Wednesday, October 7, 2015

vsphere HA host partition issue

So if you see one of your host being on a different network than the other (network partition) then i am pretty sure you might have googled for the below articles
http://kb.vmware.com/selfservice/microsites/search.do?language=en_US&cmd=displayKC&externalId=1002117
http://kb.vmware.com/selfservice/microsites/search.do?language=en_US&cmd=displayKC&externalId=2033250
but hey wait, before you try that you might want to take a look at this.

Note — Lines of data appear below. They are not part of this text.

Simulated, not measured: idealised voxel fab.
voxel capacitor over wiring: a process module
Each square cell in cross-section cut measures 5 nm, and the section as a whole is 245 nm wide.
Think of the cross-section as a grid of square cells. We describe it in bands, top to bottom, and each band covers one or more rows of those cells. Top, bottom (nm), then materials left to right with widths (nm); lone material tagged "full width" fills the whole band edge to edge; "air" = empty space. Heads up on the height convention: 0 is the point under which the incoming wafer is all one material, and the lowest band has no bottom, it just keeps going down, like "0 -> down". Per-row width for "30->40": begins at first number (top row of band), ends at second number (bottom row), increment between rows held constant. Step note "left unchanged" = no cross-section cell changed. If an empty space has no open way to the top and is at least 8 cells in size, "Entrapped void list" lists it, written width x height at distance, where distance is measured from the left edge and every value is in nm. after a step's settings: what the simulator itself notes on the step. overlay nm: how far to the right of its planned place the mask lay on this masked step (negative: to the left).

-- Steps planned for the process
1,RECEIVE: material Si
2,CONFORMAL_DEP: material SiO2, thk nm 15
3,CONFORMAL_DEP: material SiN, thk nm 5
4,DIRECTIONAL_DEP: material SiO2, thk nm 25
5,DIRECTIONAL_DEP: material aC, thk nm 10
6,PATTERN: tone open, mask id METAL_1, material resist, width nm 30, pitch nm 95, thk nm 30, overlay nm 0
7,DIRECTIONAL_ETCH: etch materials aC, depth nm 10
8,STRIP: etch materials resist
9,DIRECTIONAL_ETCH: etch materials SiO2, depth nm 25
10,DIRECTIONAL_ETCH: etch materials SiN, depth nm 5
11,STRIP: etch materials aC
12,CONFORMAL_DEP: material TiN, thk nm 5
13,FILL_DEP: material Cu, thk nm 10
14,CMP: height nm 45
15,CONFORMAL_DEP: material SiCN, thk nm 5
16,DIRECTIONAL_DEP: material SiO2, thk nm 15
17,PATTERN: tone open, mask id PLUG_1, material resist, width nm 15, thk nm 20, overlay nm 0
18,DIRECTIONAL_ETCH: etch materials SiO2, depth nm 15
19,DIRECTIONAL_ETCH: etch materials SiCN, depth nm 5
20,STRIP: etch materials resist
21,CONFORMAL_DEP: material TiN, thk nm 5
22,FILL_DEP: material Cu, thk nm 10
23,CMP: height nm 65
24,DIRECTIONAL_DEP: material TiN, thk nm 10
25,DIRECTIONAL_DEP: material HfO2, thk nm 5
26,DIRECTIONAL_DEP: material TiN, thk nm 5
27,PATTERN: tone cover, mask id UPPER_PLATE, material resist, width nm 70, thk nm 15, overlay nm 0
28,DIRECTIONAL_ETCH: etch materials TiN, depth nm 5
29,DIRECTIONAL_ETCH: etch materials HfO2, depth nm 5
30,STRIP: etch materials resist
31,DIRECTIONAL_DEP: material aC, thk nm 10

So, I recently came across this situation and the above articles did not help. Usually the partition of the network means the there usually 2 different sets of hosts in a cluster which cannot failover to other sets of hosts. hosts in partition 1 cannot fail over VMs to partition 2 and vice versa. This usually means that the host which is on different partition (or with that error) has different network settings than the other for communicating with other hosts in the cluster but it does not necessarily means that this is the one which needs fixing and that is exactly what was true in my case. the other host which had no partition error had its vmk management load balancing was set to virtual port ID where as it should have been ip hashing and when i changed it on this host the error on the other host vanished automagically. I hope this helps, just make sure the network settings (vswitch, portgroup settings) are identical across the cluster. In future when you want to set the load balancing across a cluster i suggest you use powercli to loop it across the portgroups, vswitchs and hosts so that you won't miss on any one of them, otherwise you are doomed to face this error.